The Easiest Way To Fix A Salty Soup According To Julia Child

Soup is one of the most comforting foods of all time. The best soups are simple to make, like Julia Child's three-ingredient potato soup. Many soups can be quickly elevated if you know what to put on top (a poached egg!) — yet another one of Julia Child's tips, this time to make store-bought soup seem homemade.

As much as everyone loves soup, it's easy to accidentally putting too much salt into your food. A recipe that can take as long to make as soup can seem completely ruined by an overenthusiastic addition of salt. Once again, Julia Child saves the day. To rescue a salty soup, simply grate in raw potatoes.

According to Julia Child, the purpose of the grated potatoes is to absorb the salt out of the soup itself. The liquid should be strained and the saltiness should be transferred to the potatoes, thus saving your soup. Allowing the potatoes to simmer in the soup for about seven to eight minutes is all it takes to correct the problem.

Raw grated potato

Julia Child's handy tip can quite literally save a soup. Granted, it'll take up a little more time to grate the potatoes and strain them out afterward, but it is definitely better than tossing out an entire batch of soup. The potatoes can simply be grated raw directly into the soup and left to sit for a few minutes.
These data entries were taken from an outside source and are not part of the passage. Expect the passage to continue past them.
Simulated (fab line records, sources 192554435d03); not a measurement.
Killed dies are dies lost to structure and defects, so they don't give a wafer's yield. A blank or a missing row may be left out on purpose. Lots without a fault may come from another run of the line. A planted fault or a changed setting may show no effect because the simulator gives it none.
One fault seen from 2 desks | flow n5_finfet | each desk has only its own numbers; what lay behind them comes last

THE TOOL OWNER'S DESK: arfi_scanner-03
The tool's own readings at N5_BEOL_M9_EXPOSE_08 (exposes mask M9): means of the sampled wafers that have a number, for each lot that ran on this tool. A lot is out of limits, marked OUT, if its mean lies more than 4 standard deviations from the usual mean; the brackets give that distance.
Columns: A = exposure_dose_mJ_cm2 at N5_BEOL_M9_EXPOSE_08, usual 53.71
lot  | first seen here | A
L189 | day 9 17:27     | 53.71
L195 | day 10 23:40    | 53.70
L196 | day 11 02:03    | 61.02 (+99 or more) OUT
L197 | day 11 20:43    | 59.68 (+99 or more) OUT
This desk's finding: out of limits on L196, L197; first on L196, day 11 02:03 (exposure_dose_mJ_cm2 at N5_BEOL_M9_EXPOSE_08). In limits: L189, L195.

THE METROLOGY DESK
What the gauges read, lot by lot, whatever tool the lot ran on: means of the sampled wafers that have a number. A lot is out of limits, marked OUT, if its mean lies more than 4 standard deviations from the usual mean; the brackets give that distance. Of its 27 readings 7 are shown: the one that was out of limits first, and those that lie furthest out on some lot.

It is important to note that the potatoes absorb liquid as well as salt. Essentially, the grated potatoes will act as a sponge, soaking up the liquid around it, including the excess salt in the soup. While this does help combat saltiness, as you might have guessed, it also could mean that your soup could lose some liquid.

Fortunately, there is another easy solution for that. If your soup seems too thick, add additional water to the soup once the potatoes have worked their magic. Other non-salty liquids work as well, depending on the soup's needs and your personal preferences.